# Enough talk................



## reylamb (Jan 3, 2009)

Ok, I have discussed this in the past.  The time for discussion is over, time to get to planning.  Everyone let me know what you think..........

How about we make a big time 1 day archery shindig.  Classes will be determined at a later date, but probably something along the lines of novice, 2 open classes (one would be open c and b the other would be pro, semis, and A), hunter, advanced hunter (unlimited), seniors, traditional, youth, and 2 ladies classes.  Money payouts in all classes, paying to the top 3 only.  Multi format, cumulative scores.

It would go like this:

1.  1/2 Vegas round, Xs counting as 11.
2.  10 target unknown 3d
3.  1/2 field round

Depending on the turnout we would probably start with 1/2 indoors and 1/2 on the 3D.  Break for lunch and then head out on the field range.

We would need to try to find a weekend where there are no shoots going on, like Labor Day, Memorial Day, or maybe the 4th of July weekend.

We could have it at the chicken house.  While I have not run this across Leon yet, I am sure he will not mind.

We would need to get an idea on headcount to be able to plan food, etc.  Plus I need to find someone to pay for that food also............any volunteers??????????

I am thinking a $20 entry fee with 15 in the pot for payout, $5 to Leon for targets, and costs, etc.

What say you?  The time to plan this thingy is now.  Let's get this ball running and get it going...............

Ideas?

Comments??


----------



## poolgy (Jan 3, 2009)

I think that is a great idea!  That would be a full day of shooting.  Do you have enough room at one facility to do all three?


----------



## Robbie101 (Jan 3, 2009)

Im game...............

We have enough room over where 8 point shoots.....


----------



## reylamb (Jan 3, 2009)

The infamous "chicken house" has plenty of room to handle all 3.  Heck, if we really wanted to get a full day in he has room to handle a full FITA, if we really wanted to.............although I think that would be a little much.

I would have to beg borrow or steal some 3D targets from somewhere, but I think I know where I could get some....maybe.

The 1/2 field range is already there.

The 3D would have to be setup.

The indoor range is there also, a literal chicken house.

Parking should not be a problem either.

Of course I still have to tell Leon about my grand plan, but I don't think he would say no.......as a matter of fact he would probably love the idea.


----------



## reylamb (Jan 3, 2009)

Robbie101 said:


> Im game...............
> 
> We have enough room over where 8 point shoots.....

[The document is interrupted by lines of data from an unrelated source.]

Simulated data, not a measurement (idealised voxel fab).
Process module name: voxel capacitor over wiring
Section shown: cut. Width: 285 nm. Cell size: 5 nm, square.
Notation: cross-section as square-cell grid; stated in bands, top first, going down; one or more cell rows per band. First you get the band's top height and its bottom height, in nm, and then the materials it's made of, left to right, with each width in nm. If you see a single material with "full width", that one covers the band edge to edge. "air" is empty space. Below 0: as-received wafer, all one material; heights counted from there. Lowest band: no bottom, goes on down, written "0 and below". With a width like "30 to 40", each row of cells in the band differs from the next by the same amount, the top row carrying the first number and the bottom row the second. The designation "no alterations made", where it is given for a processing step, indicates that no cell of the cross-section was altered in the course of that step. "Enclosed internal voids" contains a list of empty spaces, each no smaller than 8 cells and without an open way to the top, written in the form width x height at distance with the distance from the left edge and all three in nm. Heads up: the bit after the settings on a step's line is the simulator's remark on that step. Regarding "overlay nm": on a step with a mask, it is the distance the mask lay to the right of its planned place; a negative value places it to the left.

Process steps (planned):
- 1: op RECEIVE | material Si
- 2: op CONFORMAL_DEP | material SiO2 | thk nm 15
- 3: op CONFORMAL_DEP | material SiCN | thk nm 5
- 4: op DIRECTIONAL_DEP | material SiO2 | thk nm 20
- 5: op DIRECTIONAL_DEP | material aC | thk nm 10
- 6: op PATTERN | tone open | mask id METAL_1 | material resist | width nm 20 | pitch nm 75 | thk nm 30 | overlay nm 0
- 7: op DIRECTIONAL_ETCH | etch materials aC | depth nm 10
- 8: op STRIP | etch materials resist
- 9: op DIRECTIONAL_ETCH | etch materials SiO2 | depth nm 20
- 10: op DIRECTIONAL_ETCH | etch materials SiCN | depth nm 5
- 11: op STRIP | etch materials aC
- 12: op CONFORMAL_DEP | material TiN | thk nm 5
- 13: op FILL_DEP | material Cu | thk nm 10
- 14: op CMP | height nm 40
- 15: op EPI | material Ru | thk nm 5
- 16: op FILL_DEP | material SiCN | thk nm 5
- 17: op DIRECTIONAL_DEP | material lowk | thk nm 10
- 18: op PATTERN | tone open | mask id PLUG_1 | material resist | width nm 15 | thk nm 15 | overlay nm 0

Thanks for the offer, but trying to get a field range setup is very very very time consuming, and very very very labor intensive.  Which is why I am volunteering the chicken house, we have 1/2 a field range already set there.  We would just need to setup a 10 target 3d ahead of time, which can get done fairly easily.


----------



## reylamb (Jan 3, 2009)

Maybe I should call Leon about this................then again I could talk to him at the ATA show.........then again he may not be going to the show now either.............maybe I will just go over there this afternoon and discuss my grand plan with him.........


----------



## reylamb (Jan 3, 2009)

Which also reminds me.........

Does anyone know what weekends are free to do this thing????????


----------



## poolgy (Jan 3, 2009)

Where exactly is the chicken house?  I know it's not near me.


----------



## cball917 (Jan 3, 2009)

what is the location your planning on doing this. i would be interested pending on how far you are from me.


----------



## young gunna (Jan 3, 2009)

Yeah! I been waitn on a change to kill a bunch of NGA Chickens! Good Idea!


----------



## Taylor Co. (Jan 3, 2009)

poolgy said:


> Where exactly is the chicken house?  I know it's not near me.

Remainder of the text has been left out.